Monday, October 24, 2011

You Are What You Write

The title of this topic, at least my first contact with these words, comes from an on-line manual titled Producing Open Source Software by Karl Fogel. The author introduces the topic thusly:


Consider this: the only thing anyone knows about you on the Internet comes from what you write, or what others write about you. You may be brilliant, perceptive, and charismatic in person—but if your emails are rambling and unstructured, people will assume that's the real you. Or perhaps you really are rambling and unstructured in person, but no one need ever know it, if your posts are lucid and informative.


In my opinion the truthiness of this topic goes far deeper than Fogel's pleasant comparisons. "You are what you write" is really quite primal - more like Descartes's "I think therefore I am". I think life becomes "I write therefore I am". For example, I exist only because you are reading these words.

Most likely you have never met me and never will. You may well be reading these words long after I am dead. The only apperception you have of my existence is the words you are reading right now. Even if you do know me, these words may be showing a side of my being that you had never considered - and therefore this side of my personality had not existed for you until now.
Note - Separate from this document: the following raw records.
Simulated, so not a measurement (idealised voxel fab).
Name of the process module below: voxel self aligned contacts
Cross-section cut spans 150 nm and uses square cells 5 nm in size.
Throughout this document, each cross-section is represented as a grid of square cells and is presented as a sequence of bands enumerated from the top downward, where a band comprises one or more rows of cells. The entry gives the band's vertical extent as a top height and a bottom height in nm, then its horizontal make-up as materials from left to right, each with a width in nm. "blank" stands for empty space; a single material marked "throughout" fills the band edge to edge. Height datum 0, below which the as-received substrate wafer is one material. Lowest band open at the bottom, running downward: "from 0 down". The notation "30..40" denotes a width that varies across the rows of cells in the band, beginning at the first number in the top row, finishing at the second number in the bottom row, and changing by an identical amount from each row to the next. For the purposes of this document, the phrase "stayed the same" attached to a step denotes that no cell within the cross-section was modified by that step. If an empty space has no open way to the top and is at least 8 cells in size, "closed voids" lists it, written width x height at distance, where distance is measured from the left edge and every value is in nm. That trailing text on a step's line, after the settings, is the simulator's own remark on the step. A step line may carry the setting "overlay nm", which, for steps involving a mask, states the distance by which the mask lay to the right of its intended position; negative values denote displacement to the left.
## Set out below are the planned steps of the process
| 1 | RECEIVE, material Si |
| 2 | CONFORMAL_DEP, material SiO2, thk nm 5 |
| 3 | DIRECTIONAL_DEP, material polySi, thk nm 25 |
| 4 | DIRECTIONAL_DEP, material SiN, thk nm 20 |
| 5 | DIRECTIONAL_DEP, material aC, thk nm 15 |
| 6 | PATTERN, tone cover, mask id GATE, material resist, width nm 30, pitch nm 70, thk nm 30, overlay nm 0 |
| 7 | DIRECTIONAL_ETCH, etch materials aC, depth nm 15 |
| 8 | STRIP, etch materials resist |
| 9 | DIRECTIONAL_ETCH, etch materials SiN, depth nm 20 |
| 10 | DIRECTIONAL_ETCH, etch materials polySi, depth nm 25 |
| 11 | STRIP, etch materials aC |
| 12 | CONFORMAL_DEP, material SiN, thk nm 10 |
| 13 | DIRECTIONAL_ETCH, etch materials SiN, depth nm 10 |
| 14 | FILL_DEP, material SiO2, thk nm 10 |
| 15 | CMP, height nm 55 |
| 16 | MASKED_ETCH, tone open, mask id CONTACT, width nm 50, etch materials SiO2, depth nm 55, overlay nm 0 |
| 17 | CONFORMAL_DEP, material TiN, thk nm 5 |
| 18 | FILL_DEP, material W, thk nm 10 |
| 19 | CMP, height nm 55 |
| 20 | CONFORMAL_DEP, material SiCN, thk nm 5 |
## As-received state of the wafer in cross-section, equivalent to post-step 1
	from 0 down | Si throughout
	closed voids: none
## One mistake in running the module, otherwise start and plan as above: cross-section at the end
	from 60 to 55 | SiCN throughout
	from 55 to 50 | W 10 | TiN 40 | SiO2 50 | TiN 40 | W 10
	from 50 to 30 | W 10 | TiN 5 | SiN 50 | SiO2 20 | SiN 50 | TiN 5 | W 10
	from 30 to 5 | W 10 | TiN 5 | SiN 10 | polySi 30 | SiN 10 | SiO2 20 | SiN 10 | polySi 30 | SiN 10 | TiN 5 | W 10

There is nothing new here. Coming back to the present, the history - the existence of those who lived in previous eras – that we have today is a history of intellectual men. Why? Because it was these people that had the education and time to write down their thoughts or write down the thoughts of others. If these intellectual men did not write a description of an event than that event has almost no existence today.

Do note that there is a complete revolution underway with the process of writing history. Facebook saves absolutely everything that everybody and anybody does on Facebook. The same thing is true in Twitter, YouTube and almost any Web service. At the same time universities are saving college papers, businesses are saving their employee documents and e-mails. Organizations are saving text messages and other data sent from machine to machine such as location data. Much of what people say and do from now on will be saved forever.

As I've said in an earlier post, the historian of the future will have a much easier time finding data than the historian of the past.

But we are just at the beginning of this revolution. The interesting thing is that at this moment only a very small percentage of the people actually write anything down or have anything written down about them that is available publicly.

And yet at sometime in the future the only things we will know about this era will be the things that happened to have been written down.

You are what you write. When all is said and done, you will be what you have written. It's a fascinating thought and I will double-click into aspects of this thought in several upcoming posts. And before signing off, let's just give a big hello to the people of the future...

1 comment:

  1. It's hard to read your post in any light but untrammeled enthusiasm for the preservation of what we write. "Facebook saves absolutely everything ... [So does] Twitter, YouTube ... universities .., businesses ... and e-mails. Much of what people say and do ...will be saved forever. [W]e are just at the beginning of this revolution." Nowhere in all this do you express alarm.

    Moore's Law presumably applies to handwriting-recognition software. It's easy to imagine programs that convert eighteenth-century diaries and letters into editable Times Roman.

    But suppose some vindictive person has kept a silly letter I wrote when I was seventeen. What if some weird teacher has saved essays and test papers and now, to my humiliation, puts them up on Facebook. I don't write on social media precisely because my words will live forever, but in 1957 I didn't know they were going to invent the computer. I can imagine Theo would be more amused than horrified if some stranger published his juvenilia. Most people would be enraged, but there's no redress.

    I love the iCloud because I alone have the encryption key. When I die, my life's work, thinking, writing and communication will die with me. It's a lovely thought. After Apple has received no payment for a couple of years they will overwrite the space. Of course, other people may have saved my emails and blog postings, but these survivors are pre-determined by me.